Monday, November 19, 2012

Statement–August 3, 2009, on "Ten Stars," first published in the catalogue "Michael Boles: The 2007-2009 Anna Lamar Switzer Endowed Teaching Chair"

Michael Boles, Ten Stars, 2009. Aluminum, bronze, pigmented silicone, malachite, and acrylic.
38" x 72" x 1." Available for purchase–please contact the artist.

Ten Stars is not the same as "Tin Stars," an obvious anachronistic slur at designated keepers of the peace; however, the suggestion functions very well as a part of this composition. Strangely enough, the purpose of law enforcement and artists are similar; both attempt to make this world a better place in which to live by actions that are not always agreed upon by the general public. Both are often immeasurably sensitive and often insanely brutal. For me, Ten Stars is more about the realization that any number of seemingly unrelated shapes or symbols such as an American flag can come together to produce a viable and evocative composition.

There is much more to the American flag than meets the eye.

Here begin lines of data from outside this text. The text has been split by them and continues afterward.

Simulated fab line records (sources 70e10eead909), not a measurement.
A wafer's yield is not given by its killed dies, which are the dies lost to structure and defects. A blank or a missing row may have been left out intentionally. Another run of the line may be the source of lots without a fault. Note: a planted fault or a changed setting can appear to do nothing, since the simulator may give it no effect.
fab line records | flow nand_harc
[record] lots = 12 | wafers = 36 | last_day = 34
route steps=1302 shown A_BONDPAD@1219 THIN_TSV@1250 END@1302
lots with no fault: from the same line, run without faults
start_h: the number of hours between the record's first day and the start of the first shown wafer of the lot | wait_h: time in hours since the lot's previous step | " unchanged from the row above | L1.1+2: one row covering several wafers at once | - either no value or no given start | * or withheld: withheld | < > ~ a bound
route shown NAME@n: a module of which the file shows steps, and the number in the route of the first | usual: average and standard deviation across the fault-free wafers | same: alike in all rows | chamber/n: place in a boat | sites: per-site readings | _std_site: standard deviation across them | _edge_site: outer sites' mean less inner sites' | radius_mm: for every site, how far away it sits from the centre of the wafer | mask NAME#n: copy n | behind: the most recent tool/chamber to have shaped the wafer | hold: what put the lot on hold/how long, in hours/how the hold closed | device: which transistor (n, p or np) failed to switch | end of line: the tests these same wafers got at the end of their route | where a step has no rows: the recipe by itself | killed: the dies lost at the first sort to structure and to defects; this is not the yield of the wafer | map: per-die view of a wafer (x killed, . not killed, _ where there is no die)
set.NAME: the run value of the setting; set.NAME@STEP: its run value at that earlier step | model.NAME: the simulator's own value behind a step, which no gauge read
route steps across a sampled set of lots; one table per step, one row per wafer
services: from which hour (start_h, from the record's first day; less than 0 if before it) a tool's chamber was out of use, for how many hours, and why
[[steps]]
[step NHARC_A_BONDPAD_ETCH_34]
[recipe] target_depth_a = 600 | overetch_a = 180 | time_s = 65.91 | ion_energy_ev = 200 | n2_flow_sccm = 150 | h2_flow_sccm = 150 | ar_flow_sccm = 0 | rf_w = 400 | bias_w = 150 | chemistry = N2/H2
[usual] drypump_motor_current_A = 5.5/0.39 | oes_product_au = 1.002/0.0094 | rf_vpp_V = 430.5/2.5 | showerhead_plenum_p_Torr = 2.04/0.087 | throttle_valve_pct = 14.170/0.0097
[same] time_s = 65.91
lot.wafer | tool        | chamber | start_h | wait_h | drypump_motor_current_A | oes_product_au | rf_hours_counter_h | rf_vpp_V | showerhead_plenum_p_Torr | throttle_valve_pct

This piece contains a symmetry of sorts; however the presence of a variety of elements leaves a palpable degree of uncertainty regarding its meaning. Contained within are suggestions of the American national identity, Ionic Greek capitals, prehistoric fossil formations, mysterious organic growth, as well as what I like to call, "five o-clock shadow." All of these symbolic references are purely intuitive, but by their context tend to redefine themselves.

We live in a world of signs, symbols, and directions, so much that we no longer need to read the "fine print" to understand what they all mean. Context has always been a primary venue for artists of the twentieth century, and I feel that the interpretation of this work as well as most all of my other recent works deals directly with how one understands or relates to this context.